Some parents are often hesitant to open a 529 plan for their children because college seems so far away. Beyond that, the prevailing belief among many families is that they will be able to pay for college through financial aid and scholarships.
There’s a lot to love about scholarships. Unlike student loans, the money awarded doesn’t need to be repaid. A student’s chances of winning a full ride to college is slim, however, with financial aid experts estimating only 20,000 students a year nationwide receive full scholarships.
What does that mean for your family? Scholarships can help fill some gaps when a family hasn’t saved enough to cover the entire college price tag. So even though there’s a chance your child may be awarded a partial or full scholarship in the future, that doesn’t mean you should rule out saving through a 529 plan.
- There’s always graduate school. A child who earns a scholarship may decide to go on to graduate school and might need help paying. According to a New America Foundation study, the median combined student loan balance for those who earned a graduate degree was $57,600. Saving in advance and then using funds from a 529 account will likely reduce your child’s potential debt burden.
- You can use a 529 plan to pay for more than tuition. If your child receives enough scholarship support to pay for tuition and fees, you can still make tax-free withdrawals from your 529 plan to cover the cost of books, required supplies and equipment, some room and board, and many other qualified higher education expenses.
- You can transfer the account to another family member. An account can be changed at any time to another qualifying member of the family without tax consequences, whether that be a younger sibling, parent, grandparent, niece or nephew, etc. Plus, with the tax reform law in 2018, 529 plans now can also be used to pay for some tuition at public, private and religious K-12 schools.
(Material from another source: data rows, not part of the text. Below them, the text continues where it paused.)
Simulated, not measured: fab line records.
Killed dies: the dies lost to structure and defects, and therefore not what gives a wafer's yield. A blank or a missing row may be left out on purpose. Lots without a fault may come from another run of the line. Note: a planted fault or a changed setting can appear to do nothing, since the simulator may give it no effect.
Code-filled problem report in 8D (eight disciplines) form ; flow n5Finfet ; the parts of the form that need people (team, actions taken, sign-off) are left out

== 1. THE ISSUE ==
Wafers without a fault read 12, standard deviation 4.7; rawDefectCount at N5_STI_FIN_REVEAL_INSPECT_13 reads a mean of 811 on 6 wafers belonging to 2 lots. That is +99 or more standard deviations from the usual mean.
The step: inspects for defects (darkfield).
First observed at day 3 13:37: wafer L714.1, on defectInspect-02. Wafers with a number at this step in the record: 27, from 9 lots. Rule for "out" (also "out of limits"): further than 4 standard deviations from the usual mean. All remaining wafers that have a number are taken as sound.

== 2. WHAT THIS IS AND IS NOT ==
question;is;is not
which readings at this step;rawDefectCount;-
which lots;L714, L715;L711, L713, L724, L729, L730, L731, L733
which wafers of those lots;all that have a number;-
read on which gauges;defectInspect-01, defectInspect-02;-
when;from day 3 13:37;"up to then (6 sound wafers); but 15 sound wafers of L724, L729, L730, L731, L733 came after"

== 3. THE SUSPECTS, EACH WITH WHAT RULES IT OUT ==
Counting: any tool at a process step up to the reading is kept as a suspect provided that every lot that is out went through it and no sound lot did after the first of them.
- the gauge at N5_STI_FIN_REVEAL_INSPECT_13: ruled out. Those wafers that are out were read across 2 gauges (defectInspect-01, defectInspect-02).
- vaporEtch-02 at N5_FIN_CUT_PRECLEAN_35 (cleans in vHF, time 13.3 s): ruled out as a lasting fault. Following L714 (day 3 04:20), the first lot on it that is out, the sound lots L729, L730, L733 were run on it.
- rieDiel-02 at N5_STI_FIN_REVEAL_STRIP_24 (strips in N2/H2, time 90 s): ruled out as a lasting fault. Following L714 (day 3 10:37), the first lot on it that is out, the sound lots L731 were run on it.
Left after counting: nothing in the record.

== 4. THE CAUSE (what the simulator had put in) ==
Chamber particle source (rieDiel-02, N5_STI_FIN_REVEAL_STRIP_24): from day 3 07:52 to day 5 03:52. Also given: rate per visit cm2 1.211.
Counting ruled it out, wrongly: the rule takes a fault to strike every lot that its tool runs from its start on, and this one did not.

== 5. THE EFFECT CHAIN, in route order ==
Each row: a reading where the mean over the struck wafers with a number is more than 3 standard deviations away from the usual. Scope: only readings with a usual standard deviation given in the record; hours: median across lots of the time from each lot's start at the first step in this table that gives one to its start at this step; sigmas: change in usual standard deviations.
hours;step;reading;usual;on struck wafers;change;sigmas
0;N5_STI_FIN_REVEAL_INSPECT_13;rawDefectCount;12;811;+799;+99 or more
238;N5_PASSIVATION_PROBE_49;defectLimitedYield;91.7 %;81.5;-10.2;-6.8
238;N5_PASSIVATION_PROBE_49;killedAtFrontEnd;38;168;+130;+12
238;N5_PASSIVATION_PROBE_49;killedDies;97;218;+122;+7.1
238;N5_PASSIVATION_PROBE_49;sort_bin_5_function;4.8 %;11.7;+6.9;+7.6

Or, you can use the savings to continue your own education. If you’re looking to take your career to the next level, or transition into a new field, 529 plans can be used at any eligible educational institution, including community colleges and vocational schools.
- The money you save is always yours. A primary benefit of using a 529 plan is that your money grows federal income and Virginia state income tax-free, and the withdrawals are also tax-free as long as they are used to pay for qualified higher education expenses. Should your student receive a scholarship, the money you saved is still yours and you can withdraw the funds up to the amount of the tax-free scholarship, penalty-free (but you may have to pay income tax on the earnings).